ABC attacks freelance over 'average' reporting

A freelance reporter who is suing the ABC News channel over claims he was fired for refusing to cover the war in Iraq has been branded “average” by the American network.

Richard Gizbert is seeking £2.2million for unfair dismal over allegations that his freelance contract was terminated because he rejected two assignments in the Middle East.

The US broadcaster rejects the claims, telling a London tribunal yesterday that its other freelance correspondents continue to work worldwide, despite refusing similar stints overseas.

However, Mr Gizbert insists that his freelance contract, which stipulated 100 days work at a daily rate of about £560, was terminated after he was told ABC needed reporters who “would kick down doors.”

According to the BBC, Gizbert’s staff contract was replaced with a freelance one in 2002, in pursuit of a more flexible working arrangement that would allow more time with his family, and less time working on foreign assignments.

Reflecting on the contract, Marcus Wilford, London bureau chief for ABC, said both parties had intended to benefit from the new arrangement, yet he reportedly noted how Gizbert soon become unaffordable.

“He could be very argumentative over his scripts and in interviews did all the talking, instead of letting his interviewee tell the story.

"He was an average, not outstanding correspondent," Wilford told the tribunal.
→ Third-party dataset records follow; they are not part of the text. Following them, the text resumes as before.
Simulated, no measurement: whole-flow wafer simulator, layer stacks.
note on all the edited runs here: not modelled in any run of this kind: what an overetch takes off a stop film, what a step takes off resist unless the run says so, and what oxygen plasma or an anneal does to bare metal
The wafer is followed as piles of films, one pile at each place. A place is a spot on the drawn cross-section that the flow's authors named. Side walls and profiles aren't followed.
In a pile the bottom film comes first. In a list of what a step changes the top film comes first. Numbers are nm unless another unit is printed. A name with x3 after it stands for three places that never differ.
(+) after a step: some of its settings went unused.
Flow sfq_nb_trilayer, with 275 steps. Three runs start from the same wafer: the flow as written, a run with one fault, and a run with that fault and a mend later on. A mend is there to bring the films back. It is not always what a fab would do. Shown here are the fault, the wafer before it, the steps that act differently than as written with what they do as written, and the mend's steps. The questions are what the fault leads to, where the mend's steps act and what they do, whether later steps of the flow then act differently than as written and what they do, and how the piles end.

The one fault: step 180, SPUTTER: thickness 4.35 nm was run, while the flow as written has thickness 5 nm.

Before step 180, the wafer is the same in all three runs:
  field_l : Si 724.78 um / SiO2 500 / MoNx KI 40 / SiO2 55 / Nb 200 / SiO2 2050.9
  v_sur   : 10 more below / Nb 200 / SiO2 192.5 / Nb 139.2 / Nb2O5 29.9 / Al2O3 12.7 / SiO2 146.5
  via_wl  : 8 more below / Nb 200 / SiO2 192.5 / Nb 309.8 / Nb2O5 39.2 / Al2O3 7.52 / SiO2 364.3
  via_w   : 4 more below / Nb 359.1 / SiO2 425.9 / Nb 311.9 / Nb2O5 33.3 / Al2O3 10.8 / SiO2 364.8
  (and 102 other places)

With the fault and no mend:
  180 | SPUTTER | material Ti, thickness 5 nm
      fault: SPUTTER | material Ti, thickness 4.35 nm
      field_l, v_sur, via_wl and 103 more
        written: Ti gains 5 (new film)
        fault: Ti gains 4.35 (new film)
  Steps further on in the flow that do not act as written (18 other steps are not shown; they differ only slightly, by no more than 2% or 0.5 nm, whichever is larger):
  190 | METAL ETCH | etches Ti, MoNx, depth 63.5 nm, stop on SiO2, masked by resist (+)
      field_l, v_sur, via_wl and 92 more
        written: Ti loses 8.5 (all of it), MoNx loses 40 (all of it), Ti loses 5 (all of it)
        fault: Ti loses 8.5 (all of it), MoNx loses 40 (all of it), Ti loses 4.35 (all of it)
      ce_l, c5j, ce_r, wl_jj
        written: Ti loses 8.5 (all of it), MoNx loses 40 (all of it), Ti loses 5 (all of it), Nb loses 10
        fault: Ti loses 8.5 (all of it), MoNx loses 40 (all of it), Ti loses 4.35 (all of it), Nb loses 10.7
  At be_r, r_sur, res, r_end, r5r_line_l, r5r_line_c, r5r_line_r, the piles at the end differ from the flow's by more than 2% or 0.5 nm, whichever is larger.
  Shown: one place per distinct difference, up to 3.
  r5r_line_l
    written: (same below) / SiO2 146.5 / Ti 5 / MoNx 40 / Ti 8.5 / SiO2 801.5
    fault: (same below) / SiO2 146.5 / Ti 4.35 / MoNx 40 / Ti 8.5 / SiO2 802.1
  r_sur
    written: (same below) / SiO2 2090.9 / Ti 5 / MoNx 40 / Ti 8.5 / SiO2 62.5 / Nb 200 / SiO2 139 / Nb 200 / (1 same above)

The damning verdict added that when budget cuts hit the news giant in 2004, specified by a 10 per cent reduction, the channel decided not to renew the freelancer’s contract.

Earlier in the hearing, Mimi Gurbtz, ABC’s vice president for news coverage, said corporation-wide cuts had previously affected freelance media, camera crews and frontline reporters.

At the time, she said sacking Gizbert because he was deemed inflexible by programme heads at ABC News was “very low down” the list of reasons - “if at all.”

Yet Gizbert heard his former boss Wilford yesterday explain that the freelance, who boasts a solid media record of coverage in Bosnia and Chechnya, became inflexible and too expensive.

Lawyers for Gizbert are now preparing to argue that health and safety protection in employment law should apply to journalists employed in the UK who are contracted into war zones.

Their appeal to the tribunal, which is due to run for another five days, will be joined by veteran war correspondent, Martin Bell, who will spell out the heightened risks for media professionals assigned to the world’s most dangerous places.